How Million-Dollar Frauds Turned Photo Conservation Into a Mature Science
carmendrahl writes "Photos used to be second-class citizens in the art world, not considered as prestigious as paintings or sculpture. But that changed in the 1990s. As daguerrotypes and the like started selling for millions of dollars, fakes also slipped in. Unfortunately, the art world didn't have good ways of authenticating originals. Cultural heritage researchers had to play catch-up, and quickly. Two fraud cases, one involving avant garde photographer Man Ray, turned photo conservation from a niche field into a mature science."
There are always idiots who don't understand the new medium.
Movies, Jazz, Rock, Gaming (Interactive stories).
50 - 100 years later the new medium is "recognized" as being "legitimate" expressions of the human spirit.
But Photos are older then all those you mention.
Could it be that photo art as far as conversation goes is pretty pointless, because you can make limitless copies from the negative? Now conserving the negative, that could be useful.
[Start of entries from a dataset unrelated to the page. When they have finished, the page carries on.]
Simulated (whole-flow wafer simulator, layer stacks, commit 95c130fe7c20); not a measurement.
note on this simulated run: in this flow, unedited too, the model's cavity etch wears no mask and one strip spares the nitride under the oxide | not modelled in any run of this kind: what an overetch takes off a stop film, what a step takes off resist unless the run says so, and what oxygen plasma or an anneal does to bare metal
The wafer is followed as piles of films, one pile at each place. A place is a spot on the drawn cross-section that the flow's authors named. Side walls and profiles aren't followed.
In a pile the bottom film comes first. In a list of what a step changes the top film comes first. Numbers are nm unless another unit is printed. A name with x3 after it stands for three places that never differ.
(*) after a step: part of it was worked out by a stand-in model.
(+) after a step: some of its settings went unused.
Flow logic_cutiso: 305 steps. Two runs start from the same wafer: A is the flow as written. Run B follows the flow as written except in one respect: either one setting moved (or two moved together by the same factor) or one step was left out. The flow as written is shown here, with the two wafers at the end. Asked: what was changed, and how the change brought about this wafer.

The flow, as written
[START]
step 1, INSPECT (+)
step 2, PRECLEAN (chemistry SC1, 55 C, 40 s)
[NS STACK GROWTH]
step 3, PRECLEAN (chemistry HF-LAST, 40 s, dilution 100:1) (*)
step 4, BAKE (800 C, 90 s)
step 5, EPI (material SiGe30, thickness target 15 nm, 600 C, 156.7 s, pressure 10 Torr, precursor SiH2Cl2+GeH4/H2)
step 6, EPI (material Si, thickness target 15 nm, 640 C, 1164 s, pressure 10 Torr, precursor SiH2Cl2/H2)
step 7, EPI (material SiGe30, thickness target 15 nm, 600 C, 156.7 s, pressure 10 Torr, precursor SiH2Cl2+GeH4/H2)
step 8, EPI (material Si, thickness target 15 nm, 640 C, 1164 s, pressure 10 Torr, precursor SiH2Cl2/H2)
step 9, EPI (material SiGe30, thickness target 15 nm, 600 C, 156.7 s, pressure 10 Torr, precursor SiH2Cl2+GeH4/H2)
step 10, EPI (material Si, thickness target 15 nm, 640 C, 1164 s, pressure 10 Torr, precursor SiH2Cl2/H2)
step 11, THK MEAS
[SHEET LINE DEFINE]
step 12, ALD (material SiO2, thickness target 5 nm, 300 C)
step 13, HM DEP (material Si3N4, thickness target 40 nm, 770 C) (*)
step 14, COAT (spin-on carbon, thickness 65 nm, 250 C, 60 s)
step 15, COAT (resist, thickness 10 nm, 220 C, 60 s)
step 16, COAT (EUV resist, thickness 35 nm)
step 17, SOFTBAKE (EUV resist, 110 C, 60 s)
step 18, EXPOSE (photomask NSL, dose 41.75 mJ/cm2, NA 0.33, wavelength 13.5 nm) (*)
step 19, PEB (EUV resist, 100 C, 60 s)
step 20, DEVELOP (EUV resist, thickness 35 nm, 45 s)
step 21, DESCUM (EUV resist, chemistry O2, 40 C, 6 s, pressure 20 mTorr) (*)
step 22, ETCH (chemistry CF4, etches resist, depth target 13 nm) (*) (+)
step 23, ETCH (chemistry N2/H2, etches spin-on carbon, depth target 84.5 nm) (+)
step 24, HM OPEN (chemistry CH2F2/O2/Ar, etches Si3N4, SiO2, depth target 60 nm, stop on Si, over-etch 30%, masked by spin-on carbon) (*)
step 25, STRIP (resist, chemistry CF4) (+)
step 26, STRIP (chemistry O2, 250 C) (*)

There is no need to conserve a printout of you still got the original digital file and can always print it again. Suggest ANYTHING else and you are in favor of Amazons artificial digital scarcity patent. There is no reason why a photo should sell for millions when copies can be had for a dime. It would be like paying a dollar (or worse, a euro) for a digital music recording. You would have to be an utter fool and tool to pay such prices for what costs at most a single cent to distribute.
Imagine if movie makers did the same, released just one reel and we all had to go and watch that one reel. It would be pretty silly no? Compare music to movies and iTune users should be happy to pay a hundred or more for a movie ticket. Thousands in case of block buster titles.
Artificial scarcity, it is a silly concept.